Massimo Marcone, a University of Guelph food scientist and author, is committed to tasting and analyzing the strangest and rarest foods in the world.
Seated in an office surrounded by examples of unusual foods and photographs of the flora and fauna that produce them Marcone admits to fear and failures in his quest for these delicacies. Searching for the elusive morel mushroom in Michigan he once found himself lost as night fell in a woodlot liberally dosed with signs reading 'Trespassers will be shot.'
In South America hiking through the Amazon jungle he acknowledges that he could not keep up with his guides who were out pacing him even as they had to cut a trail for him. This did not prevent him from tasting an Amazonian beverage made from mashed maize known as chicha. It also allowed him to taste a food he fears, namely piranha.
Arguably, the strangest food (or beverage) he has ever tasted is a brand of coffee known as kopi luwak. Before the beans can be roasted and ground they must undergo a unique treatment: They must be eaten by a civet (an Indonesian tree cat) and then expelled from the rectum.
Jokingly, Marcone refers to this rare beverage as "cat scat coffee" or "catpoohchino." Not surprisingly, considering its origin he describes the resulting coffee as having a "chocolaty high end and a muddy bottom." He also admits that it is not his favourite coffee despite the fact that it is the world's most expensive coffee. He prefers Jamaican Blue Mountain coffee.
However, he describes kopi luwak coffee as a beverage with a story "that feeds the mind." He also points out that favorite childhood foods can "unlock the floodgates of memory."

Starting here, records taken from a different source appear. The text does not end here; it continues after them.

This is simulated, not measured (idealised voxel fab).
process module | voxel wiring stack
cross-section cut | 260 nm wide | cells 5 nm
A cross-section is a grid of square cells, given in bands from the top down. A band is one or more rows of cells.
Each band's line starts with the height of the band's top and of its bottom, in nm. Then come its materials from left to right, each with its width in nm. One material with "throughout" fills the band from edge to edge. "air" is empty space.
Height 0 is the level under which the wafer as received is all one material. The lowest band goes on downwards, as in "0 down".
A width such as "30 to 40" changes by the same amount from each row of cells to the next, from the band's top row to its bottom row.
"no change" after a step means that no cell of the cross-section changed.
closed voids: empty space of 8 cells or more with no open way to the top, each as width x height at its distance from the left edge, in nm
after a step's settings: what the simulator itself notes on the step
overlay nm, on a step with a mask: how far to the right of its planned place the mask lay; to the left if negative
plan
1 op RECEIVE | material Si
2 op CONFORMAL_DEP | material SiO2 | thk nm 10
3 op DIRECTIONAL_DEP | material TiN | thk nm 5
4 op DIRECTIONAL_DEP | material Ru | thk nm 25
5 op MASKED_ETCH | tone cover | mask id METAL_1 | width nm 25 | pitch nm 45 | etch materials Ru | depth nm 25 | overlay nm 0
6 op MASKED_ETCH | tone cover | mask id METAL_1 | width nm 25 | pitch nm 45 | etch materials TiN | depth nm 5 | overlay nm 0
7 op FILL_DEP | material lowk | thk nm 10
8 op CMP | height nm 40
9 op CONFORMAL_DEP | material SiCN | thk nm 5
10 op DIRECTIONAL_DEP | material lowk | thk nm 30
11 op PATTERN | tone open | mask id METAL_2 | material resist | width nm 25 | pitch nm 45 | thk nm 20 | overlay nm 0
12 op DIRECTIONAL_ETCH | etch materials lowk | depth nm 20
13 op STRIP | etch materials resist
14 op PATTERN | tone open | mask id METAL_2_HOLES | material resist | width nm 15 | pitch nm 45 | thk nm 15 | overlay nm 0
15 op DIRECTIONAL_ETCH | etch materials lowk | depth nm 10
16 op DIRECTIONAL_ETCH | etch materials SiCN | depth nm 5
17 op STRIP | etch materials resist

He admits to a horror at the hunting of whales but concedes that spending a week with a Scandinavian fisherman who spends part of each year "taking minke whales" moderated his opinion of some types of whaling. With awe he recounts how a crew of five could butcher and dress a minke whale in less than one hour.
Marcone is personable and unassuming and when asked about his friend, journalist Steve Hartman's assertion that he likes giving people the "heebie jeebies" he does not quaver. He replies that the "foods that give people the heebie jeebies are the 'hook' that interests people in the more important aspects of food science.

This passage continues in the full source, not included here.